LAKEVIEW — Still stocking up on holiday gifts? Be careful — more packages and more shopping also means the potential for more theft, Town Hall District police said.
"Everyone could use extra money around the holidays," a safety notice from the district said. "Criminals thrive on unsuspecting and innocent victims."
The district released personal safety tips so that residents and visitors can minimize burglary and theft this holiday season.
For one, all those holiday packages shouldn't be delivered to an empty house, police recommend. Criminals will watch when delivery trucks drop off goods on doorsteps — including when homeowners instructs the postman to put the package behind the house, community policing Sgt. Jason Clark said in past meetings.
It makes for easy pickings.
Instead, make sure somebody is home to accept the package or consider delivering packages to centers that will hold the goods. UPS, for example, will hold packages at UPS Customer Centers for five days.
If you're shopping local — and hey, there are great options for that — police have tips for you, too.

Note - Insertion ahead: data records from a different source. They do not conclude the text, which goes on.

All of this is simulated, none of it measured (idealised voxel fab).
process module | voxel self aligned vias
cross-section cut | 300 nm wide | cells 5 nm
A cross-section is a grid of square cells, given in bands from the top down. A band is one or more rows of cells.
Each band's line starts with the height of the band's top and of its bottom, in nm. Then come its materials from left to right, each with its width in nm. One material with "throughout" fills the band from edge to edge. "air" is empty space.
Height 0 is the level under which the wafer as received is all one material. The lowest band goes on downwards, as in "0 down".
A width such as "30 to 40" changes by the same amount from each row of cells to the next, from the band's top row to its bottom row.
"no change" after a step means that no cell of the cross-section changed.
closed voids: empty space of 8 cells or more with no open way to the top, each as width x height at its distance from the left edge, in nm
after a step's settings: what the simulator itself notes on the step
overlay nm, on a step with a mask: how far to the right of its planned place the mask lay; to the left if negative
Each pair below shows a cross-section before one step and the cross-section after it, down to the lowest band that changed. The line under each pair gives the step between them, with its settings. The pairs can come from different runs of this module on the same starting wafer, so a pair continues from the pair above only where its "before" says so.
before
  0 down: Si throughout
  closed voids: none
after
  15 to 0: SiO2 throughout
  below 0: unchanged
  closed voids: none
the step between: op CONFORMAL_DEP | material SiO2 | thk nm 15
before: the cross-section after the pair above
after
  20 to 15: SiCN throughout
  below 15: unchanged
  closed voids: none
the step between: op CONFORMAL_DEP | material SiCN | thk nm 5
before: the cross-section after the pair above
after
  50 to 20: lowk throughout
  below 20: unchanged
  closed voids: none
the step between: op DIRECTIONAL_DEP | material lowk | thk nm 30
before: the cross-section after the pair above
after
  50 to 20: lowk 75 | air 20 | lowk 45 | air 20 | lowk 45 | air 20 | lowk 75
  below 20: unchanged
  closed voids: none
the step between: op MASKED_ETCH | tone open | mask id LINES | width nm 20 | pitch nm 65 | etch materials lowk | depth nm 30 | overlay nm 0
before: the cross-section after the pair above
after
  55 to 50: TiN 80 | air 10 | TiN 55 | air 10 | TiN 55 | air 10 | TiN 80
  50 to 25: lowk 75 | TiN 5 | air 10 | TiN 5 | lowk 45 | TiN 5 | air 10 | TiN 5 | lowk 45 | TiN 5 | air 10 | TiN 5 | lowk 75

Carry your purse close to your body, with the clasp facing in. Don't give thieves easy access by setting purses down on counters or in shopping carts. Even then, keep car or house keys in your pocket, in case the purse is taken.
Bring a friend with you. "There is safety in numbers!" police wrote in a flyer.
But if you're by yourself, don't talk on your phone or listen to music during shopping, police said. Many victims in the neighborhood are distracted by their headphones or phones. iPhones are stolen more than any other item, police said.
The best idea is to stay alert.
And once you're back to your car, have your keys ready, and put any valuables in the trunk before driving off so that items are not visible when you reach your destination, police said.
Local cops have stressed prevention in hopes of reducing crimes of opportunity. Flyers with tips have been posted across the neighborhood, and community policing officers have continued to emphasize the need to lock doors and to stay alert.
Police have credited such efforts for the declines in burglaries in the neighborhood.